Knut Knutsen. The Summerhouse at Portør – Pragmatism creates innovation

On the Southeast coast of Norway on a rock facing Skagerrak in Portør, the Norwegian architect Knut Knutsen (1903-1969) drew and completed a summerhouse for his family in 1949. The dark stained structure lays modestly and well-tucked in the landscape. It is not easily spotted amongst rocky outcrops and pine trees, and when finally discovered it does not appear as a typical Norwegian coastal house nor a modernist house. If the house does not pertain to an architectural trend or familiarity, how come it so naturally resonates with us?

Besides being hailed for its careful response to place, the intent of this article is to come to a greater understanding of the creation of this house as an important piece of architcture in Norwegian history by exploring the less mentioned and momentary aspect that influenced the process.

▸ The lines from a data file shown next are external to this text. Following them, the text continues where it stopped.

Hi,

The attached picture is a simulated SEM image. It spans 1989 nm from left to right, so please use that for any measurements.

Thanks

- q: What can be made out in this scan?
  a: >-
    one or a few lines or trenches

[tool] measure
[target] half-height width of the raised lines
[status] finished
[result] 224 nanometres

The summerhouse at Portør seen in its surroundings. Photograph: Per Berntsen, 2000


A. Plan drawing based on Knutsen’s own draft, technical plan for construction and the actual state of the house. Made by author. Click to see bigger.

Knutsen’s initial architectural response to the place was drawn in a detailed plan.A  Although the angled walls might come across as disorderly to the eye, its structure a logical response to the context. It seeks shelter from the southern winds on a low point in the terrain. Here walls follow the edge of the rock creating a northeast facing atrium naturally shaded by canopies. Along these walls, two cabins, a separated privy and open loggia are connected by a roofed seating area with windows facing the ocean. The structure sits on a natural stone foundation, leveled to follow the slope of the terrain. In the northwest end, Knutsen has placed the residential functions with three bedrooms and a laundry room, each with their own door to the roofed gallery. In the living space on the southeast end a kitchen, dining room, working table and lounge are arranged around the hearth. Here, a composition of untreated pine timber walls creates intimate corner spaces where the family can spend time together, or apart, all in the same room.

Photographs: Per Berntsen, 2000

These type of spaces were without doubt of great importance to Knutsen and his wife, Hjørdis, from early on in the design phase. In the plan drawing one can see that all niches were given a purpose and details of furniture were vigorously drawn to the level of including rugs, textures and tailor-made tables. In a collection of elevation drawings named ‘trial house’, Knutsen draws sections of rooms with dimensions and assemblances of furniture, where the textile is even given colours and patterns.B The level of attention that was given to the composition of spaces and furniture indicates that the summerhouse was not only shaped by its surroundings, but just as much the client’s belongings and specific vision of the desirable atmosphere.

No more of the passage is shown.